The Preschool to Year 12 experience of all our students will be underpinned by an emphasis on learning how to learn. In the past decade, our society has changed significantly, including an enormous growth in information, rapid technological advances and changes in employment. In this new century, students go about learning differently. Individuals need to be more versatile and equipped to deal with increased diversity.
To be an effective school we need to provide our students and our school community, parents and teachers, with the opportunity to learn how to learn and to incorporate this into our curriculum and teaching. To do this we are developing a school-wide program to use the advances in knowledge in recent years about how we learn, how the brain functions and how this helps us understand the nature of human learning. This program will assist students understand how they learn, what type of learners they are and develop strategies for learning that are most effective for them. It will encourage them to become reflective learners and continually increase their personal strategies for effective learning.
Students are encouraged to explore and understand their own learning style.
What’s Your Personal Learning Style?
- Visual Learning: Learning by seeing the material. This means that written work, maps, graphs and pictures help the work to be remembered. Students who learn visually must write down words, definitions and ideas in order to assist understanding and recall. Using colours and patterns to “visualize” what is on the page also helps.
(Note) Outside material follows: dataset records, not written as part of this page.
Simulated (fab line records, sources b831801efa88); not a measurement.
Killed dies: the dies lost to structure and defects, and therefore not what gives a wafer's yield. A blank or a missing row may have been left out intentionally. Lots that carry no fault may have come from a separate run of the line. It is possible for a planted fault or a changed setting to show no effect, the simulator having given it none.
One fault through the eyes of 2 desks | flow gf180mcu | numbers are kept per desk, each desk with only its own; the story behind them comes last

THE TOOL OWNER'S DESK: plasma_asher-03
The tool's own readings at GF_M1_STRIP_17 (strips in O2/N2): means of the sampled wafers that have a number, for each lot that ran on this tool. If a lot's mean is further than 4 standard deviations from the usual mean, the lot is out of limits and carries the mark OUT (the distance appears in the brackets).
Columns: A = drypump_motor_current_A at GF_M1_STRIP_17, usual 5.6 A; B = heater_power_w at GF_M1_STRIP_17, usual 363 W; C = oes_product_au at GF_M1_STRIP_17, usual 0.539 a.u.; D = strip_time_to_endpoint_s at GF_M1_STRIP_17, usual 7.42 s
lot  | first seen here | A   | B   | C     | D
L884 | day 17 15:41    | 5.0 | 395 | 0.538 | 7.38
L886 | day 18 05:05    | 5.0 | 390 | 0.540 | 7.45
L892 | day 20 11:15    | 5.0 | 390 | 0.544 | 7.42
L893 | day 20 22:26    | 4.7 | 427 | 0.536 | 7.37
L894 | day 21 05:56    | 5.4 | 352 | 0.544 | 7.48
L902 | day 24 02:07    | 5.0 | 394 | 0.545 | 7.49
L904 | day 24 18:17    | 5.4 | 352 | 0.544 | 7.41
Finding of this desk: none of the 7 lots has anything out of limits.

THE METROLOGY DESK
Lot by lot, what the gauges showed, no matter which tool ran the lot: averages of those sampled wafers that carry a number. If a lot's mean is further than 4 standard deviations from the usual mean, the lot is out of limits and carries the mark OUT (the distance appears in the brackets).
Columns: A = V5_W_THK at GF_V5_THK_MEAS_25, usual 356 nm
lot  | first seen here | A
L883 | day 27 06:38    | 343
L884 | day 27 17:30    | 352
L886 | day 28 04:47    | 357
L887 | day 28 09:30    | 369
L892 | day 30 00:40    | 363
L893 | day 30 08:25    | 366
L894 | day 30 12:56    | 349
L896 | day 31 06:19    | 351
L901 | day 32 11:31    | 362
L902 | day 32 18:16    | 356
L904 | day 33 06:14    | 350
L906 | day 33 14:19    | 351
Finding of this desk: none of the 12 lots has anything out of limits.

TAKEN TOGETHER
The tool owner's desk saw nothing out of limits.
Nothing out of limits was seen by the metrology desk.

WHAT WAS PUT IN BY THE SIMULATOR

- Auditory Learning: Learning by hearing the material. Work that is explained, or read aloud, will be remembered best. Students, as well as writing notes, need to read material aloud, and can use a tape recorder to reinforce information retention.
- Understanding the Whole Idea: This student needs to have the whole issue described and explained in order to have the best grasp of an idea. This student should be encouraged to look over the total topic before learning specific parts, if it is to make most sense.
- Partializing the Idea: Some people need to break the information into units, and learn about one part at a time. Therefore general understanding is built by taking one unit, reading it, doing the examples, and trying out how that part is applied.
- Observation: Learning by watching another person do the task. For example, watching while the teacher works through a maths problem on the board, watching while an experiment in science is done, watching a home economics or art demonstration.
- Experience: Some people learn best by “hands on” experience, which then helps them to work out the basic idea, which is more abstract. This is a way of problem solving through trial and error, or get involved and letting the wider meanings of the issue emerge, e.g., in history, following through a line of evidence to a conclusion when some generalisations can be made.
- Overview of the Concept First: Some students prefer to know what the abstract and general issues are, what ideas are to be explored, before they get specifically involved in problem solving. These students seek a broad definition of the topic, how its application fits in with what is already known, and the purpose of the exercises. For example, these students like a topic to be explained before any examples are tried. They need to glance through a whole chapter, or a topic, before getting down to the examples.